Why You Need To Backup Your Postgres Database and How To Do It
This article is going to demonstrate why database backups are crucial and how to back up your PostgreSQL database using pg_dump and pg_dumpall.
Join the DZone community and get the full member experience.
Join For FreeDo you remember the last time you worked hard on an essay or paper, only to lose it all when Word or your computer suddenly crashed? Hours of work are gone because you didn't hit the save button often enough. That sort of frustration could drive even the bravest of souls to tears.
You might be able to afford this kind of data loss once in a while, but now imagine it's an entire database with Terrabytes of information—not just one document. Especially if that information is in a production environment, the damage could be catastrophic, costing millions of dollars. Not even mature organizations can afford these mistakes, and database backups prevent precisely this kind of situation.
Why Backing up Databases is Necessary
Database Backups will see that users suffer minimal losses during a media, software, or hardware failure. These failures may be caused by innocent mistakes or perpetrators with malicious intent. The loss of valuable information can not only irreparably tarnish reputations but can also potentially be grounds for legal action.
For instance, the UK Prison System lost the release dates and personal information of over eighty thousand inmates, resulting in the loss of a profitable contract in 2008. A web hosting company known as DreamHost had a bug in their routers, which deleted several records that were not restorable. They had to issue a public apology to their customers and work very hard to earn their trust again.
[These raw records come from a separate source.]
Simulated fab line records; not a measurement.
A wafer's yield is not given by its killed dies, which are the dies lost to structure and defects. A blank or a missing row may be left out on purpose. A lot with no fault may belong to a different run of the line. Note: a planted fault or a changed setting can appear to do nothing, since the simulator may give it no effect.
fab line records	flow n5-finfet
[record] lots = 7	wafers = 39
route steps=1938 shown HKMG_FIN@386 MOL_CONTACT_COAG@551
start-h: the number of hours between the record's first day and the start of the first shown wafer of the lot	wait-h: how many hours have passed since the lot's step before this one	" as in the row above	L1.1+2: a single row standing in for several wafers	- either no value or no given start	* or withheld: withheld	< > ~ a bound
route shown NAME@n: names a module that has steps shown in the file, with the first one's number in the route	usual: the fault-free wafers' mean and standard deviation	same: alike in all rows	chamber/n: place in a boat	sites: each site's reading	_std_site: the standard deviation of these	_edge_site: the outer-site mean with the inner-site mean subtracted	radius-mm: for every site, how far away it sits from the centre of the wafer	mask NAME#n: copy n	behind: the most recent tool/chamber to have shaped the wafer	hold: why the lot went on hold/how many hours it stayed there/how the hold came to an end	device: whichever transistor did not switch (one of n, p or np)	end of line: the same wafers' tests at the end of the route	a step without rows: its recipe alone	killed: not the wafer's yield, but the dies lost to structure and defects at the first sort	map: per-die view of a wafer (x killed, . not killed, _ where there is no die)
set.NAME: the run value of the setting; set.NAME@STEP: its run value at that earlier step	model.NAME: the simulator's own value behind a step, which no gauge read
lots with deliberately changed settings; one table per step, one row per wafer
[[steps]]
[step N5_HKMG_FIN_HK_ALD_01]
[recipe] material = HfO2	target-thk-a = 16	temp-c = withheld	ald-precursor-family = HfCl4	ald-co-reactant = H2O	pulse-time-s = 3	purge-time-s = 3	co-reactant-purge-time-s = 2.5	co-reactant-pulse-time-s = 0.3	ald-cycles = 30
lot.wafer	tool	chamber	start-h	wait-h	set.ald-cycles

In case of any mishap, the backed-up data can get restored, and the database can be up and running again as quickly as possible. Keeping a backup of your databases can also prove to be helpful in the long run when you want to look back upon your old data for things like taxes, audits, and annual reports for stakeholders and investors. You can even use your data backups to improve your client relationships by leveraging the data in these backups to increase marketing and sales.
However, backing up a database is not as easy as plugging in a hard drive and transferring all your data.
The What, Where, and How of Database Backups
A database has several components in addition to its data files. First, it is necessary to back up the control file, parameter file, and log files. Only then will the database be able to replicate the structure of the restored data, initialize parameters and reflect the latest changes made in the database. It is also crucial to preserve passwords that you might need to enter during recovery.
A database backup involves backing up the operational state and stored data and the architecture of the database software. Then, in case of any unforeseen circumstance, one can create a copy or duplicate instance of the old database.
The data backed up can be stored on your USB drives or external hard drives if you need it to be portable. You can use online backup services to access them anywhere, but you need to ensure that your data is encrypted and password protected. If you have a local area network, you can back up your files to another server or device through it too.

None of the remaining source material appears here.